Elizabeth I died at Richmond Palace on 24 March 1603 at the age of 69 after a reign of 45 years. Her health had been poor from the early 1590s onwards: arthritis, gastric disorders, chronic insomnia and migraines were just some of the ailments which plagued her. Yet, uniquely among English monarchs, she refused to make provision for the succession.

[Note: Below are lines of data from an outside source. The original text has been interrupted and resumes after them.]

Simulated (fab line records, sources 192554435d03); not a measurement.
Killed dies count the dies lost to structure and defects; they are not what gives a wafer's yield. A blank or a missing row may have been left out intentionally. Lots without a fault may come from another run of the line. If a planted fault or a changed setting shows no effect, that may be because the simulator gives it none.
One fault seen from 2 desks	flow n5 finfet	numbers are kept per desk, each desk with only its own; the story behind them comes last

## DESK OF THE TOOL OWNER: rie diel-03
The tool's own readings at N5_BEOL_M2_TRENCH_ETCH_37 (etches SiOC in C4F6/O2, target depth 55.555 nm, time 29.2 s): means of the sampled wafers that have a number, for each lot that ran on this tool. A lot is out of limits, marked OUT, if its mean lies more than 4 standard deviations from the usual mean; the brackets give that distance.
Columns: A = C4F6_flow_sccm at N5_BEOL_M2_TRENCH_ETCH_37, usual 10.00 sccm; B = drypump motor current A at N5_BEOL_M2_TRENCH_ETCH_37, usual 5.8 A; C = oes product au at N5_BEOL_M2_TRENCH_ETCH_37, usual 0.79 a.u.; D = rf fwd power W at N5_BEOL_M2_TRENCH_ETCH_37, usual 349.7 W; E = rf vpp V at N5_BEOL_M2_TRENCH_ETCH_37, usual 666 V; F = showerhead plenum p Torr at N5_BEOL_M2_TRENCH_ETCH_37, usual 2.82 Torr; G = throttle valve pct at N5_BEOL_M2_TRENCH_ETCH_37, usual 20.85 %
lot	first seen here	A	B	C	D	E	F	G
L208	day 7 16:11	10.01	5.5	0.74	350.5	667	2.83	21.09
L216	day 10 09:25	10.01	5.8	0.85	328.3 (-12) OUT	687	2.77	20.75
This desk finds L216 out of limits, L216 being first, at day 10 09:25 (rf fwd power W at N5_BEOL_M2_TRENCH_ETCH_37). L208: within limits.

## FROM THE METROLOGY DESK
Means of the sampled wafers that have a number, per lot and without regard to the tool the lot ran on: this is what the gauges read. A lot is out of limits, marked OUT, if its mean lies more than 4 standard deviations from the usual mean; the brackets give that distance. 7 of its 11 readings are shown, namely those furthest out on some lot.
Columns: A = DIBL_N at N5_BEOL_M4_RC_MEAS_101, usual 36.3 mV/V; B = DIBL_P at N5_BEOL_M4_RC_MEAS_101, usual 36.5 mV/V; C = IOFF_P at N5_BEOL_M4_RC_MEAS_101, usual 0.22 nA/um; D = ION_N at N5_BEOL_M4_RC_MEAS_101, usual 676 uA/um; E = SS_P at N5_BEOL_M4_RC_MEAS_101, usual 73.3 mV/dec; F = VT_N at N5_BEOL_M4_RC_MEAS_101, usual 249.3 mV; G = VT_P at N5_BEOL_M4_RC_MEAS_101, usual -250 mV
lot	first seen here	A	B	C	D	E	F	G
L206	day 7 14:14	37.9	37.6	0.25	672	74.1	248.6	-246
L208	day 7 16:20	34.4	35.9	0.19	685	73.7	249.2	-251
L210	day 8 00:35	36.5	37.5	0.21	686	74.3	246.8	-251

James I made great efforts to ensure that his escape from the Gunpowder Plot would not soon be forgotten
From Tudor to Stuart is Susan Doran’s enthralling account of the behind-the-scenes manoeuvres of those who had a viable claim to succeed the Virgin Queen. The group included the Habsburg Isabella Clara Eugenia (a descendant of John of Gaunt); Lady Arbella Stuart (a descendant of Henry VII); and Edward Seymour, Lord Beauchamp (another descendant of Henry VII). The book is also a history of the first decade or so on the English throne of the candidate who prevailed: James VI of Scotland.
James and his consort, Anna, the daughter of Frederick II of Denmark, have been overshadowed in the popular imagination for the better part of four centuries by those who came immediately before and after, both in Scotland and in England: Mary Queen of Scots (James’s mother); Elizabeth I (James’s cousin); and Charles I (James and Anna’s second son). Yet, as Doran rightly notes at the outset of this book, the early Jacobean period ‘is as important as it is exciting’. The union of the English and Scottish crowns; the Gunpowder Plot; the flowering of the court masque under Ben Jonson and Inigo Jones; Shakespeare’s production of what were arguably his best plays (Macbeth, King Lear, The Tempest); the successful establishment of the settlement at Jamestown, in Virginia – all this and more springs to life in these pages.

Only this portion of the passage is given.